Rainer Hagemann, the head of Allianz’s German insurance arm, told a news conference Thursday that the terror-insurance firm would be based in Luxembourg, and that Allianz was in talks with re-insurer Swiss Re about a possible partnership. Swiss Re as well as Swiss-based Zurich Financial Services confirmed they were in talks with Allianz.
Still, Detlev Bremkamp, a member of the Munich-based Allianz’s management board, cautioned that the discussions were tentative and that ``it is still open whether this will actually happen.″
A Swiss Re spokeswoman, speaking on condition of anonymity, said that a partnership with Allianz was ``one of several solutions Swiss Re is currently discussing.″
Many companies have seen terrorism insurance cancelled in the wake of Sept. 11, or had new restrictions and higher premiums imposed. Insurers say that the attack, which caused damage estimated at up to $90 billion, showed that the potential losses from terrorism were so high and so unpredictable that they could not be insured against.
The Financial Times reported that the new venture would cover only buildings and their contents for European Union companies, and would exclude claims for business interruption, a major part of the Sept. 11 damage figure. Allianz declined to comment on those details.

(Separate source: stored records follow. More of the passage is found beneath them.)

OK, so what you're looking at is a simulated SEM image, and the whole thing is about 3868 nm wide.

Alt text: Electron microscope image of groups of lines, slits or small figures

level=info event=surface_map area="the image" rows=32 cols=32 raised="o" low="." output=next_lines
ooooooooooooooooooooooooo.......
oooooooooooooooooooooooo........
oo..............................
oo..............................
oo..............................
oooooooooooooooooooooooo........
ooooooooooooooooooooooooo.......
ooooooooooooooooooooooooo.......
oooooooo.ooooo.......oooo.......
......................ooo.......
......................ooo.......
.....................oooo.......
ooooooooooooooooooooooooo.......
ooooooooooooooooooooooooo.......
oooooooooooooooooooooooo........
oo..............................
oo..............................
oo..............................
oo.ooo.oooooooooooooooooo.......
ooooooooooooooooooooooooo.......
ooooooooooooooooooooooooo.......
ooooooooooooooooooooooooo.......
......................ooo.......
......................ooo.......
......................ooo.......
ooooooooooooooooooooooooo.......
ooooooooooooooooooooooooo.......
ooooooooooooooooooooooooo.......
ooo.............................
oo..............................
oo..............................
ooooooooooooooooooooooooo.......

Bremkamp said that the new company would have the capacity to handle only part of the problem. ``Such a private undertaking could only be a supplement to the involvement of government,″ he said. ``I can envision cooperation between an international private vehicle and solutions with government involvement in individual countries.″
The new insurance venture is only one of the solutions under discussion. Within Germany, the German Insurance Association has proposed setting up a private company that would cover claims up to 3 billion euros ($2.7 billion) for high-risk facilities such as chemical firms and skyscrapers.
Risk above that amount should be covered by the state, the association says. The solution would be similar to government-backed insurance pools for terrorism insurance created in France and Great Britain, it added.
Still, Allianz spokesman Martin Bendrich said that international companies with factories in more than one country needed a solution that crossed boundaries. ``A German solution makes no sense to them,″ he said.
Airlines have been particularly hard hit after the suicide hijackers crashed passenger jets into New York’s World Trade Center and the Pentagon in Washington, and European Union governments have temporarily taken over terrorism cover while a solution is worked out to enable them to continue to fly.